We were chatting with some friends before church last week, when they asked us how our summer was going. My answer was that this is a summer of transitions for us.

In previous summers, one of the kids might be making the transition to junior high or high school, but I had a sense of security knowing that nothing in our lives would dramatically change in the time between June and August.

But this year, the dynamics in our house will be very different by the time we get to the end of the summer. Valerie will be away at college, adjusting to dorm life and we’ll be adjusting to life without her. Gulp.

Once Valerie goes away to college, two of the three kids will be out of the house – at least for the foreseeable future. So at the same time that we have been anticipating her leaving, we have also been planning another major transition: selling our house.

We are grateful that in spite of the toll the recession has taken on our business that we still have a house; many people don’t. But downsizing to a smaller place with less upkeep, less overhead and less debt hanging over our head sounds really good to us.

Since I started working full time outside the home, the maintenance and yard work hangs over my head. It would be great if I found it recreational, but gardening, and yard work in general, is number 11 on my top 10 list of favorite activities. I think about the change of seasons in the context of the amount of yard work that I’m going to have to do. In spring, rather than appreciating the emerging buds and leaves, what comes to mind is, “Oh darn, it’s spring, that means weekends of weed pulling.” I look forward to the dark, rainy days in January because there’s no yard work that I should be doing. Now my idea of a yard is two flower pots on a concrete slab.

So in our eagerness to be free of the burden of the house, we decided that we would put our house on the market by September 1. That certainly makes sense from a real estate point of view; we can take advantage of activity in the market before everyone’s attention turns from house-hunting to the celebrating the holidays.

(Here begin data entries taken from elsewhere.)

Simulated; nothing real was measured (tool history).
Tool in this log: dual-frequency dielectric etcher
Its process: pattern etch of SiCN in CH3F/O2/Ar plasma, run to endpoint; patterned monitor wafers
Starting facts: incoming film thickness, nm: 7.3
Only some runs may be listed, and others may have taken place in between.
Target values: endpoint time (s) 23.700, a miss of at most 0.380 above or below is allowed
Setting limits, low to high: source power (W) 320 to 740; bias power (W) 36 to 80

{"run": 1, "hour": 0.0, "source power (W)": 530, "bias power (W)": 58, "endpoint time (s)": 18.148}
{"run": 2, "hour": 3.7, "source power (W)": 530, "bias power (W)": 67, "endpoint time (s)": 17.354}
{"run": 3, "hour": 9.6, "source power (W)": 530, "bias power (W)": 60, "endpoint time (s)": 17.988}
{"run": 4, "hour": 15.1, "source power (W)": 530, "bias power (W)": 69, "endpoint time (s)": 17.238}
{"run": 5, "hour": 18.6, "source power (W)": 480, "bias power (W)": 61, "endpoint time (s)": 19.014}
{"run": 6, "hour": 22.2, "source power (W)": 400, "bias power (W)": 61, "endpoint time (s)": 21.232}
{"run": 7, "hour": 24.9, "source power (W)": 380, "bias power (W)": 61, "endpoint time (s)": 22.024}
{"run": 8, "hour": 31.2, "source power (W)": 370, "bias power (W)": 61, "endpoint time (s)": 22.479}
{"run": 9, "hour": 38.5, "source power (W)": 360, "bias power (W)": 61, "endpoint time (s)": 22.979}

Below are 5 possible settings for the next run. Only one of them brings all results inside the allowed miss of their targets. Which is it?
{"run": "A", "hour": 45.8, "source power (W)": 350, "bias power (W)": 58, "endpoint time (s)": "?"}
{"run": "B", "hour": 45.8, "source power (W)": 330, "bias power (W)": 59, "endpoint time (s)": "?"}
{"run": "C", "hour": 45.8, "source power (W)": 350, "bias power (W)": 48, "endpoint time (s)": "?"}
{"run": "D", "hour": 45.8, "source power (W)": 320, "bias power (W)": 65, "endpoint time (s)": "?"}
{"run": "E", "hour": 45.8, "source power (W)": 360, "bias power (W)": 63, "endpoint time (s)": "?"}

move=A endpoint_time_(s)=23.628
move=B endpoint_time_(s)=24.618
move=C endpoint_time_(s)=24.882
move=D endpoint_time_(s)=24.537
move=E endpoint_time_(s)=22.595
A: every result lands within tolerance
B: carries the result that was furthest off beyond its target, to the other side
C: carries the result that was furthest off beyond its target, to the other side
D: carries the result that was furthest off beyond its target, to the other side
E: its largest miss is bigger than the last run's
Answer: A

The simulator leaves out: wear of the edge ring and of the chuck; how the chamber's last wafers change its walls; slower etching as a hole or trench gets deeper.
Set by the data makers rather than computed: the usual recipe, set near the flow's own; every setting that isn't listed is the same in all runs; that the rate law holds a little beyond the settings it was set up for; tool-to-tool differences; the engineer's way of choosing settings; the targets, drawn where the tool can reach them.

But does it make sense for us as a family? Putting the house on the market one week after Valerie moves out and before we have had any time for us and her younger sister to adjust seems like we’re moving forward too fast. Perhaps what was really motivating us to get our house on the market so fast was that the sooner we were out of this house, the less we would have to walk past Valerie’s tidy, but empty room and be reminded of how much we miss her.

Selling a house that you’ve lived in for 15 years and the only house that Jennifer and Valerie have ever known is a pretty big deal. We can still move ahead with the preparations we need to take to get the house ready to put on the market. But we have come to realize that we will all be better off if we slow the process down a little and take one major transition at a time.